Here's my postmortem on the Christy/Emanuel episode. The original episode can be found here.
For a regular EconTalk episode, I prepare a list of questions for the guest that I hope and expect will take about an hour to answer. But I don't just go through the questions. We get into side issues, I ask for clarification, I challenge a claim, and the next thing I know, some subset of the questions are moot--we covered them in passing, they don't fit in with the thread of the conversation and so on.
While the guest is talking, a bunch of stuff is going though my head. I'm looking at the clock--it is time to move on to a new topic? Should I challenge that claim? Did that answer make sense--maybe I should get more explanation. Did I just say something stupid? Do I need to clarify what I said?
When there are two guests and it's live, it get more complicated. I want to be fair to both guests. I also want interaction between the guests. So in addition to thinking about follow-up questions, I have to think about whether to get the other quest to respond.
Bottom line is that this format, the one I used for Christy and Emanuel, is harder than a "regular" episode. I expect I'll get better at it. This one was OK. But there were moments where I missed opportunities and at least once when I flubbed a joke.
The joke was supposed to be: how do you know macroeconomists have a sense of humor. Answer--they use decimal points. I mis-told it and I knew I did when no one laughed. It's not exactly a knee-slapper but it usually gets a nice chuckle after a short delay to let people get the humor. This time, nothing. I realized I'd butchered it. That's life.

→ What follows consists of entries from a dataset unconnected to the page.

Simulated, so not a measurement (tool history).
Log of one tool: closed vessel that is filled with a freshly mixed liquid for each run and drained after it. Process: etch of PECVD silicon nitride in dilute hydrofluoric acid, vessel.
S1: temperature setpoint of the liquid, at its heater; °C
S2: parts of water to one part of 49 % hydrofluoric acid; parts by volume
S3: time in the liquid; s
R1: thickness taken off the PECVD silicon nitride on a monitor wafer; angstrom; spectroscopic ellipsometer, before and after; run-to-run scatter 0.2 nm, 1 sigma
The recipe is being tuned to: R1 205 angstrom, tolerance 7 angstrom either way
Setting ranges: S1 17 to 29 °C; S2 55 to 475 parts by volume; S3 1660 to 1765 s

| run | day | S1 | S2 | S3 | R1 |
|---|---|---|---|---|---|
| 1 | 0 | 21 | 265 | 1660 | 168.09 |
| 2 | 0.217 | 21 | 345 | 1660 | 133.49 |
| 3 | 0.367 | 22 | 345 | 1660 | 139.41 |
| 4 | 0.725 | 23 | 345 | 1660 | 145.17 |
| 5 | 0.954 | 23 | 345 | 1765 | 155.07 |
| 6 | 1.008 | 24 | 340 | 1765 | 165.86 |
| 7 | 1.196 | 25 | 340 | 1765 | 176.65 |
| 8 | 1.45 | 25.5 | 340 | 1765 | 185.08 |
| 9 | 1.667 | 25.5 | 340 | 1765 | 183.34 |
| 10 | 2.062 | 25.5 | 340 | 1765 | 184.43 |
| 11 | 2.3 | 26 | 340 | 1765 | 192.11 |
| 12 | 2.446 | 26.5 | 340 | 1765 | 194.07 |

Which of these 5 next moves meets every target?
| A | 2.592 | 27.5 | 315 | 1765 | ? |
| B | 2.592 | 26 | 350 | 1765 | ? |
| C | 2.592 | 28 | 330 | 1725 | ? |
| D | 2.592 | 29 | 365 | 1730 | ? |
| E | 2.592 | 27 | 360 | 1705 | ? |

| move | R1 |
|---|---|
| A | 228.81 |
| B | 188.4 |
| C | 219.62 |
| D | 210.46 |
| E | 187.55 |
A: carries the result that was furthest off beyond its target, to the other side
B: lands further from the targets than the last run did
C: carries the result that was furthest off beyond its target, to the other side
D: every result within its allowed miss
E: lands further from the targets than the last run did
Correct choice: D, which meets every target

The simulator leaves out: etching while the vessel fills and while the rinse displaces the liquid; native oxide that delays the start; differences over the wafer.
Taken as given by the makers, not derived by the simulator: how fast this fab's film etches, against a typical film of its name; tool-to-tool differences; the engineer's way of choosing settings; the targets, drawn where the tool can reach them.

The other mistakes I made were not to push for more clarification. I wish we'd spent more time on what the models actually are about. Emanuel got in a nice jab when he claimed that in his field, they know the equations. But evidently, they don't know how they go together because their predictions are not very precise. If he had been the only guest, we would have delved into that more deeply. Maybe in another episode down the rode.
What I loved about this episode was not just the civility--which is nice--but the willingness to agree and disagree and the nature of those interactions. I'm hoping to do another climate change one down the road with a different pair of scientists. It will be interesting to see if it comes down to the same issues.